Assessment centres assess your suitability for the role through various tasks and activities, allowing employers to test skills that aren’t necessarily demonstrable in a traditional interview. They could vary in terms of activity and timings. It is often the final stage of the selection process. Employers will review the candidates’ performance during the assessment centre and consider all aspects before making a decision.
Assessment centres usually involve a combination of individual and group tasks. Some of the tasks might be designed to mirror the job, while others focus on the employers’ desired competencies or behavioural characteristics.
Alongside interviews, potential tasks include:
Ice-breaker exercises intended to help groups of people to get to know each other better. They are often used as a warm up activity for a group that will later be working on group tasks together.
Case study exercises completed as an individual task or as a group. You will usually be provided with some information about a work-related scenario and invited to examine the evidence before presenting your findings and solutions.
Group discussions are a key part of the day. This activity is used to see your communication and problem solving skills in action and to ensure you can work effectively in a team. The activity could involve discussing a particular issue, constructing something or analysing a case study and presenting your findings as a team.
Presentations will either be required in a group or individually. You will be asked to present on a case study or on a group discussion or a particular topic. It is best to practise for a presentation even if you do not know the topic.
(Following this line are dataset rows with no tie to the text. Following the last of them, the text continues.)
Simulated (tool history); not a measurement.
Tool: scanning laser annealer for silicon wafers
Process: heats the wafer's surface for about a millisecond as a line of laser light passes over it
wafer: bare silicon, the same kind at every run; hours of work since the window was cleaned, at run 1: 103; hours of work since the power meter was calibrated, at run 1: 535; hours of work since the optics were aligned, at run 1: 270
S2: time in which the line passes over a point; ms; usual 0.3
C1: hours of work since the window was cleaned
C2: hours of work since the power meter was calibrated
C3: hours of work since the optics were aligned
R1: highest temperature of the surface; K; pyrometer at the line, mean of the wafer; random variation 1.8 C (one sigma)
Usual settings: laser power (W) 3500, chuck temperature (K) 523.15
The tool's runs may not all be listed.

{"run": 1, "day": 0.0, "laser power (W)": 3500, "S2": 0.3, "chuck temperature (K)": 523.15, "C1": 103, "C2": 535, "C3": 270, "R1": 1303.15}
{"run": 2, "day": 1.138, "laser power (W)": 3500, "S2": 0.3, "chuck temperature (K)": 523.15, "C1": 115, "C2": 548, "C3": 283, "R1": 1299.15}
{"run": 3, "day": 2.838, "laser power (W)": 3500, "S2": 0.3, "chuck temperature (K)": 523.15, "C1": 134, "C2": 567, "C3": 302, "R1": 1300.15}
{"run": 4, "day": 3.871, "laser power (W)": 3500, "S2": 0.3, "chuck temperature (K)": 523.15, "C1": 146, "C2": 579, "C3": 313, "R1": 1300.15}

In-tray exercises test your ability to deal with a real work scenario with requests, demands on your time and information overload. Items normally found in this activity include phone messages, memos, letters, documents, reports and emails. You have to then put them in a list of priority for action and then explain what type of action is required.
Psychometric tests which attempt to objectively measure aspects of your mental ability or your personality. These tests aim to measure attributes like intelligence, aptitude and personality, providing a potential employer with an insight into how well you work with other people. You may complete a psychometric test during a preliminary screening stage, before receiving an invitation to an interview or further stages, or as part of an assessment centre. The tests can include verbal reasoning, numerical reasoning, logical reasoning, and situational judgement tests. There are a number of providers of free practice psychometric tests online.
Social events which could be a specific social slot at the end of the day, or could include lunch and tea breaks. It is advisable that your questions focus on the industry and employer. Do chat to other candidates as this will show your confidence in meeting new people.
Employers usually look for the following key skills:
Communication, creativity, decision-making, leadership, negotiation, teamwork, time-management, adaptability, analytical thinking, enthusiasm, confidence and commercial awareness. However, they are likely to make it clear what skills and qualities they value in their employees, so you should research this for each company you apply for.